National Preparedness Month: How Mental Planning Can Help

  • Published
  • By 2nd Lt. Morgan Lindsay
  • 173rd Fighter Wing

After a decade and a half of working in Emergency Management, both militarily and in the civilian sector, I’ve concluded that a majority of people don’t like talking or hearing about disaster preparedness. There are many reasons the subject has stigma attached to it, including that some people may not want to be seen as “preppers,” or the idea that you can’t prepare for everything so why bother (and that’s what FEMA’s for, right?). I’ve also heard, more often than one may believe, that: “I’m not talking about preparedness because I don’t want the government taking my stuff.”

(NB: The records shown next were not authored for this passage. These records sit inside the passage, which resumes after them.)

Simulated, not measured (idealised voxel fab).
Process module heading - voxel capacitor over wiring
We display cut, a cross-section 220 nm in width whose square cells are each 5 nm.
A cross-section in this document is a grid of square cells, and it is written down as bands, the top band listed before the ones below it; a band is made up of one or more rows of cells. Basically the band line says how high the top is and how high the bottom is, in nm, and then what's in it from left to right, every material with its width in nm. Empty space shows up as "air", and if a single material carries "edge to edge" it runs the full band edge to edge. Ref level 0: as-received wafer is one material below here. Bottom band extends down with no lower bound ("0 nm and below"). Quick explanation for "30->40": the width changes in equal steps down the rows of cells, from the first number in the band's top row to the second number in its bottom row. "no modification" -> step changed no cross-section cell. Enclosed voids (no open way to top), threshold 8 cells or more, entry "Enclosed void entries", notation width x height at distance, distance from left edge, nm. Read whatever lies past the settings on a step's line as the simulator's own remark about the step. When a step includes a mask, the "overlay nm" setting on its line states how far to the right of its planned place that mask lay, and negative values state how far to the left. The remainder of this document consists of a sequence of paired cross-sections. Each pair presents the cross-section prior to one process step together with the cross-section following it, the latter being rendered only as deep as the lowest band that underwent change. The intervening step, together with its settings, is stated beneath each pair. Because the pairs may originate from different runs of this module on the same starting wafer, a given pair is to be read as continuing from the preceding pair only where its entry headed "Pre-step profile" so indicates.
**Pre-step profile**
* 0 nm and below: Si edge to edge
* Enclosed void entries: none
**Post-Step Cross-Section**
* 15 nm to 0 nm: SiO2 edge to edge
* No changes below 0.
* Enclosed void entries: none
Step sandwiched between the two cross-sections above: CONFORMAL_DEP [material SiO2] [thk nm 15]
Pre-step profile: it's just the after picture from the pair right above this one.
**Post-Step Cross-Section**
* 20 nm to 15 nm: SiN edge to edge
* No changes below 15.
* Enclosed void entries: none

Regardless of the reasons preparedness may be taboo conversation around the dinner table or the water cooler, most would still agree preparedness has its merits. It becomes a more palatable topic when it’s practical, and I don’t mean practical in the sense of having food and water stored or equipment and supplies available. Those things are important, but the most essential element of preparedness is something we never had to purchase: it’s our minds.  

If asked, “Are you prepared?” we’d probably respond with, “Prepared for what?” A truly prepared mind is ready for anything. It doesn’t matter what that anything is, so long as you have a plan for how to react. For instance, at Kingsley Field there are plans for what to do when an aircraft crashes, or when a fire breaks out, or when terrorists plot to do us harm, among many others. Many people believe it’s impossible to plan for everything, but I disagree – no matter the circumstances if we plan to employ certain processes, we can adapt and overcome. One of the processes all of these plans have in common is using an incident command structure; there’s a plan for having someone in charge to make decisions and consider contingencies.

Here’re some more processes you can plan to employ that will help you be better prepared for disaster. First is accepting the likelihood of disaster occurrence. Ask yourself, what’s my risk? What disasters happen here, or wherever I’m traveling to?  Then you can adapt to the reality of them when they do occur. Survival author Laurence Gonzales calls this process “Be(ing) here now.” It means choosing to accept your situation (as opposed to thinking “this can’t be happening to me”), and facing it with humility and determination to survive and succeed. This includes setting milestones or tasks for responding to whatever situation arises, and celebrating their accomplishment. This is part of why checklists are so important – not only do they help us remember what to do in stressful situations, they also help our minds wrap around the situation.

A second process is planning to have a positive attitude and keep your sense of humor when things are going south. Another disaster author, Amanda Ripley, claims that disaster survivors have many characteristics in common – and some of the biggest are positive attitudes and a sense of humor. She also says that military members and first responders are able to exemplify these things the easiest because of our frequent exposure to high-stress and life-threatening situations.

A last process to plan on using towards disaster preparedness is deciding ahead of time to act. Ripley’s disaster research shows the alternatives to decisively acting are usually either paralysis (freezing) or panic – most of the time, those are bad options! Instead, we can practice the process of deciding to act under pressure, stress, or in times of disaster before any of those things occur. A tried-and-true Air Force way of doing this, taught at both officer and non-commissioned officer training, is using the ‘OODA Loop.’ First, Observe the situation and gather data; second, Orient yourself by analyzing your data; third, Decide on a course of action; and last, Act. Using the OODA Loop day-to-day will make it second nature when disaster strikes.

Ultimately, disaster preparedness is a choice – will you choose to prepare for disasters by mentally planning for them? You can plan to accept, embrace, and react to disasters before they even occur, and then answer “Yes” to the question, “Are you prepared?”


Gonzales, Laurence. “Deep Survival: Who lives, who dies, and why.” 2004.

Ripley, Amanda. “The Unthinkable: Who survives when disaster strikes and why.” 2009.